Why Trump Terrifies The Republicans Who Created Him And His Movement

Why Trump Terrifies The Republicans Who Created Him And His Movement

In the aftermath of the final presidential debate, Republican leaders and elected officials will no longer be able to shirk their responsibility to curb Donald Trump — who has become a clear and present danger not only to their party but to this country. He isn’t dangerous because he soiled the GOP brand once more, because he mocks and taunts other Republicans, or because he is so likely to lose and take some of them down with him.

No, Trump is dangerous because he refused to agree that he would accept the election’s outcome if he loses, inviting a violent reaction by his supporters — and because he sided with the Russian Federation against US intelligence and military leaders over their alleged interference in this election. Even his running mate Mike Pence has found these bizarre positions insupportable.
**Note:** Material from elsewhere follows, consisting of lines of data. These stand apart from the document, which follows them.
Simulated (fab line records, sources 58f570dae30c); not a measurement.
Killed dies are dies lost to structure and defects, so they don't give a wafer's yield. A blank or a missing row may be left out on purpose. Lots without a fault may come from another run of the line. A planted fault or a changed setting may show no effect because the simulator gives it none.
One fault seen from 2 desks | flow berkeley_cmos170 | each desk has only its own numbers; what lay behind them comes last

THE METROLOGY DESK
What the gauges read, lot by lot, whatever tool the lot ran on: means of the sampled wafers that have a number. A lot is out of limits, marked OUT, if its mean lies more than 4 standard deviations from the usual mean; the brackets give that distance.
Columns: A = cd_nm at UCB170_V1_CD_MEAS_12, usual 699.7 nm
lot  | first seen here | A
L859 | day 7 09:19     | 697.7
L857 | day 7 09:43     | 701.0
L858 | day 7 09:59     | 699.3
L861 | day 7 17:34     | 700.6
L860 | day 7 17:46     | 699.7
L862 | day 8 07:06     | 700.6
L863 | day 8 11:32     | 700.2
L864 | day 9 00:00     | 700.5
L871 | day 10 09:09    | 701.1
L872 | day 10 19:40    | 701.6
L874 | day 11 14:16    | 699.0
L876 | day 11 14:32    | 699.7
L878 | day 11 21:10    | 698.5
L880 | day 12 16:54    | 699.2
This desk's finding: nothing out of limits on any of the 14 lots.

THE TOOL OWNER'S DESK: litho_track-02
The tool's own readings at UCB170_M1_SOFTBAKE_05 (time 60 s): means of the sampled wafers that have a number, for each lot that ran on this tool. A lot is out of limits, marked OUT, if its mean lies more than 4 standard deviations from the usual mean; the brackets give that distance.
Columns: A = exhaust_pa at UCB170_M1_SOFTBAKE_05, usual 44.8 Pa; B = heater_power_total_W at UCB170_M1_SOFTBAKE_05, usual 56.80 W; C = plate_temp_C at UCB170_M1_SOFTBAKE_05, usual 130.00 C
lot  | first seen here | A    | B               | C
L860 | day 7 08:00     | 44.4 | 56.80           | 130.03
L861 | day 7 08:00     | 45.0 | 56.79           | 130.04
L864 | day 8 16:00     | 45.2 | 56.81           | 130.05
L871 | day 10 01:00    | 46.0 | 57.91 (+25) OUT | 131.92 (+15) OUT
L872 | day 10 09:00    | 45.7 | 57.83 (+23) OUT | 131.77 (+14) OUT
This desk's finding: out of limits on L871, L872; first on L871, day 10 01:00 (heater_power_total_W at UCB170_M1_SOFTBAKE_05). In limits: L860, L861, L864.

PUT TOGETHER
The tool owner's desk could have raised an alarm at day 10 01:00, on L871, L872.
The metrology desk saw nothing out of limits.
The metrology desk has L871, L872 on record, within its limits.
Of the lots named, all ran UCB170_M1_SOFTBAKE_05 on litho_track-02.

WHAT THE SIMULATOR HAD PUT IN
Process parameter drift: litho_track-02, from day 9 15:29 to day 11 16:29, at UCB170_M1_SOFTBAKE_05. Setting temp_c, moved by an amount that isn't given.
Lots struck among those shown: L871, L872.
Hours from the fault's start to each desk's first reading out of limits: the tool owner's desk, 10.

What Trump’s startling debate responses showed was not merely his vacuum of proper temperament and judgment — personality defects that are all too well known by now — but his casual lack of respect for basic American institutions and traditions. His casual dismissal of profound concerns over Russian incursions against US citizens, despite the briefings he has received from American intelligence officials, was stunning. He accepted the denials by Russian officials and implied that his own country’s services are lying.

Frantically as he waves the flag, spouting nationalism and xenophobia, Trump’s “patriotism” is now exposed as a ruse. Although he pretended to denounce interference in American elections “by any country,” at the urging of moderator Chris Wallace, he has encouraged the suspected Russian intrusions into this process all along — and reaffirmed that position last night.

No doubt many Republicans have been troubled by Trump’s shadowy and compromised relationship with the regime of Vladimir Putin. His strange pronouncements about Ukraine, Syria, and other foreign issues, seeming to justify or whitewash aggressive Russian policies, are far outside the American mainstream in either party.

But he went further still when he renewed his refusal to accept the election’s results. For all his obsequious blather about Putin, nothing could be more pleasing to the Russian boss than this grotesque attempt to discredit American democracy. Putin and the oligarchs who surround him often argue that the United States is “hypocritical” in advocating democracy, transparency, and human rights, because our own practices are imperfect. When a major party presidential candidate disparaged our system as “corrupt” and “rigged” before an audience of millions, he delivered an extraordinary propaganda victory to the Kremlin.

Even if Republican officials don’t fully grasp the foulness of Trump’s end game, they must have begun to realize that he poses an existential threat to them. For any individual GOP Senator or Representative, there is a strong possibility that he or she may win even if Trump loses. But when he seeks to discredit the validity of the election as fraudulent, where does that leave those victors? By definition, he and his alt-right supporters are undermining the legitimacy of every official elected on November 8.

The hard truth, as my friend @LOLGOP and other writers have previously explained, is that the Republicans only have themselves to blame for Trump. For year they have mundanely exploited the same racial divisions, fake issues, and intellectual dishonesty that he transformed into political performance art to take over their party.

The Republicans must also look inward to find the roots of the insurrectionary attitude now adopted by Trump’s supporters, and stoked by his comments about the election. Dating back to the militia movement during Bill Clinton’s presidency, and especially with the rise of the Tea Party in reaction to Barack Obama, too many Republicans have eagerly stirred up fanatics for their own partisan benefit. They colluded with the gun lobby and other extremist groups to foment conspiracy theories and dark rumors of government oppression, while promoting fantasies of armed rebellion.

Now that Trump has stepped forward to embody those apocalyptic ideas in his failing candidacy, the Republicans are suddenly frightened of their own creation. They will try to escape responsibility for whatever havoc he may wreak, although they hatched this movement long ago. The billionaire bully and his angry mob are their own shrieking chickens, finally coming home to roost.